Re: [PATCH RFCv2 04/24] iommu: Add iommu_domain ops for dirty tracking

[Date Prev][Date Next][Thread Prev][Thread Next][Date Index][Thread Index]

 



On 19/05/2023 2:43 pm, Joao Martins wrote:
On 19/05/2023 14:22, Robin Murphy wrote:
On 2023-05-18 21:46, Joao Martins wrote:
Add to iommu domain operations a set of callbacks to perform dirty
tracking, particulary to start and stop tracking and finally to read and
clear the dirty data.

Drivers are generally expected to dynamically change its translation
structures to toggle the tracking and flush some form of control state
structure that stands in the IOVA translation path. Though it's not
mandatory, as drivers will be enable dirty tracking at boot, and just flush
the IO pagetables when setting dirty tracking.  For each of the newly added
IOMMU core APIs:

.supported_flags[IOMMU_DOMAIN_F_ENFORCE_DIRTY]: Introduce a set of flags
that enforce certain restrictions in the iommu_domain object. For dirty
tracking this means that when IOMMU_DOMAIN_F_ENFORCE_DIRTY is set via its
helper iommu_domain_set_flags(...) devices attached via attach_dev will
fail on devices that do *not* have dirty tracking supported. IOMMU drivers
that support dirty tracking should advertise this flag, while enforcing
that dirty tracking is supported by the device in its .attach_dev iommu op.

Eww, no. For an internal thing, just call ->capable() - I mean, you're literally
adding this feature as one of its caps...

However I'm not sure if we even need that - domains which don't support dirty
tracking should just not expose the ops, and thus it ought to be inherently
obvious.

OK.

I'm guessing most of the weirdness here is implicitly working around the
enabled-from-the-start scenario on SMMUv3:

It has nothing to do with SMMUv3. This is to futureproof the case where the
IOMMU capabilities are not homogeneous, even though, it isn't the case today.
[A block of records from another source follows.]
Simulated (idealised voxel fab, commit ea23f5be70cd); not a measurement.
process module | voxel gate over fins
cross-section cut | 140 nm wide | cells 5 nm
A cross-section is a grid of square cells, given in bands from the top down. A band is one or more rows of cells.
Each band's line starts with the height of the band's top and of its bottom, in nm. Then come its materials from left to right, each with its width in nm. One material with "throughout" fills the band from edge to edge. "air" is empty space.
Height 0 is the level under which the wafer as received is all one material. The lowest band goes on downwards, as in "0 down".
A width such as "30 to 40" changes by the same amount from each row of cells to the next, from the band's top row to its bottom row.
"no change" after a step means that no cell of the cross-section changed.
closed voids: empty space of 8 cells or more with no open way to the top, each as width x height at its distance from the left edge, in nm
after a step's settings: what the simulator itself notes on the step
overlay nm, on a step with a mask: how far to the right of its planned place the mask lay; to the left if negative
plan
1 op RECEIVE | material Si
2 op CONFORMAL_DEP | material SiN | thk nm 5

Indeed, but in practice SMMUv3 is the only case where you're realistically likely to see heterogenous dirty-tracking support across instances, and the one where it's most problematic to do things with a domain immediately after allocation.

iommu_domain_alloc() is the last piece of the puzzle in terms of updating the public IOMMU API to the modern multi-instance model, and we're working towards the point where it will be able to return a fully functional domain right off the bat. Thus I'm not keen on building more APIs around the current behviour which would become obsolete all too soon and need to be unpicked again. The domain_alloc_user stuff is a glimpse of the future, so if you're happy to focus on the IOMMUFD case for now and build on that model for the initial concept, that's great - by the time anyone comes up with a reason for generalising it further, the rest of the API should have caught up.

Thanks,
Robin.

The only thing SMMUv3 that kinda comes for free in this series is clearing
dirties before setting dirty tracking, because [it is always enabled]. But that
is needed regardless of SMMUv3.

     domain = iommu_domain_alloc(bus);
     iommu_set_dirty_tracking(domain);
     // arm-smmu-v3 says OK since it doesn't know that it
     // definitely *isn't* possible, and saying no wouldn't
     // be helpful
     iommu_attach_group(group, domain);
     // oops, now we see that the relevant SMMU instance isn't one
     // which actually supports HTTU, what do we do? :(

I don't have any major objection to the general principle of flagging the domain
to fail attach if it can't do what we promised

This is the reason why the I had the flag (or now a domain_alloc flag)...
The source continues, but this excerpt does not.